S&P COMMENTS ON CALIF. WILDFIRE AFTERMATH:
The biggest wildfire in U.S. insurance history will neither undermine insurance ratings nor prompt a pricing surge in homeowners' coverage in the state, according to the most recent research by Standard & Poor's Rating Services. "We're not looking at any ratings consequence," Standard & Poor's credit analyst Polina Chernyak said. Seven insurance groups face virtually all of the exposure. The six rated by Standard & Poor's— Allstate, Farmers, Nationwide, SAFECO, State Farm, and USAA—are all national players and therefore are insulated against a concentration of risk from a single state. Total loss estimates for the fires that swept southern California in late Oct. 2003 come to about $2.5 billion, which, for the group of largest insurers, equates to three or four percentage points of premium income for third-quarter 2003. Measured in these terms, the impact is "pretty much a repeat of the Oakland fire of 1991," Standard & Poor's credit analyst Alan Koerber commented. About 3,600 homes were destroyed in the flames, compared with slightly less than 3,000 homes in 1991. Accordingly, insurer payouts for the event exceed the $1.7 billion price tag of 1991 (equivalent to $2.2 billion in 2003 prices). Unlike the Oakland fire, however, this one is unlikely to cause prices to flare up. "Since 1991, insurers have built wildfire risk into pricing, so there should not be a discernible pricing effect this time," Chernyak said.

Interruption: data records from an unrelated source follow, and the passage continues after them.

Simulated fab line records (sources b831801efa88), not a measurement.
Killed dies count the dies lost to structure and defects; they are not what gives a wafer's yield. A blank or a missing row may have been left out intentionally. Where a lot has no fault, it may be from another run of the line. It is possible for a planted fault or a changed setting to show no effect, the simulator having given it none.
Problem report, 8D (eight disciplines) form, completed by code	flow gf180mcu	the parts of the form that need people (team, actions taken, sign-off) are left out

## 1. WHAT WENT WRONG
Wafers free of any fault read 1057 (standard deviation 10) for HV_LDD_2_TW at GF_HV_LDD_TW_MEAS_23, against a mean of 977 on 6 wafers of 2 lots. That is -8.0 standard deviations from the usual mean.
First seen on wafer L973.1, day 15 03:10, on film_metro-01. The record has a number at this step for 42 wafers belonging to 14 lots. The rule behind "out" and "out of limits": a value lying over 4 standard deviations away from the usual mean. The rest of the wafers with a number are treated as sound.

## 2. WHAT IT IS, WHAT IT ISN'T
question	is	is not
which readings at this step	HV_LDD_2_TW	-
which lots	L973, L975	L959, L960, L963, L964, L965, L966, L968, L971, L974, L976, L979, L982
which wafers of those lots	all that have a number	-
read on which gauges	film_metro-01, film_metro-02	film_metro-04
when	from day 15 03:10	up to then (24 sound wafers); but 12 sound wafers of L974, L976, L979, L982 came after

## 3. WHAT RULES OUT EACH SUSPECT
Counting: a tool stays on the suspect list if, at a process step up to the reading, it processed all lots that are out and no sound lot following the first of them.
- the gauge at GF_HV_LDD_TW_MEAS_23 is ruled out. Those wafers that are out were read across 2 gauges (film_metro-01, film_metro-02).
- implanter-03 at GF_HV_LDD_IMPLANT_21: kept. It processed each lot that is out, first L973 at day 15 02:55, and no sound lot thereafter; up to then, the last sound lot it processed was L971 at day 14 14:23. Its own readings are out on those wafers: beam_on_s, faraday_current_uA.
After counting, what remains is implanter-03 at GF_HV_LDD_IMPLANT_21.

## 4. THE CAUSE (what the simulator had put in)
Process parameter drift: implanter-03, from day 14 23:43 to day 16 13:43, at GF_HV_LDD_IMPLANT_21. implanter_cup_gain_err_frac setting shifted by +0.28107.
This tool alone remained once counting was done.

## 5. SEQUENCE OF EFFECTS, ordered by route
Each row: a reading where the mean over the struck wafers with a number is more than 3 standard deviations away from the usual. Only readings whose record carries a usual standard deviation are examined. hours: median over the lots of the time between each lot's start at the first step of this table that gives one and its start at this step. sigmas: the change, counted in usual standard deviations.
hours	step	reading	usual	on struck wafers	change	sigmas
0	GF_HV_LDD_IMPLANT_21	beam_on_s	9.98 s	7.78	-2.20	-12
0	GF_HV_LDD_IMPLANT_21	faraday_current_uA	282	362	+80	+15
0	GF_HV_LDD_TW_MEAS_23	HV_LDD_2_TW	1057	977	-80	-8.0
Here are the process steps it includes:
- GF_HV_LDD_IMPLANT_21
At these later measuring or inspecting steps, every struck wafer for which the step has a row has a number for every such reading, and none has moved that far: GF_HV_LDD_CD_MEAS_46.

COMMISSIONER'S REVISION TO WC ADVISORY RATE EXCESSIVE, SAYS ACIC:
Calif. Insurance Commissioner John Garamendi's recommendation for a 14.9 percent decrease in pure premium rates for workers' compensation insurance is both excessive and premature, according to the Association of California Insurance Companies (ACIC). Recently, the Workers' Compensation Insurance Rating Bureau, charged with recommending workers' compensation rates to state regulators, proposed a reduction of pure premium rates insurers charge of between 2.9 percent to 5.3 percent. "The ACIC is disappointed in the commissioner's decision to recommend a decrease in the workers' compensation rate that is far beyond the rating bureau's recommendation," ACIC President Sam Sorich said. "We are concerned that the commissioner's decision to go beyond the rating bureau's projections will create further confusion in the market and could discourage insurers from entering the California market." In addition, Sorich said, the rating bureau took an almost unprecedented step in trying to quantify savings from reform provisions signed into law this year that are somewhat unclear, and when it is not yet known how the provisions will be interpreted and implemented. "This was a major leap of faith on the part of the rating bureau to try to quantify what are essentially unknowns," Sorich said. "It will take considerable time for the bills' cost savings to be achieved. Changes to the system must be administered properly to realize the potential cost savings." The commissioner's ruling puts forward an advisory rate. Insurers are not obligated to follow the advisory.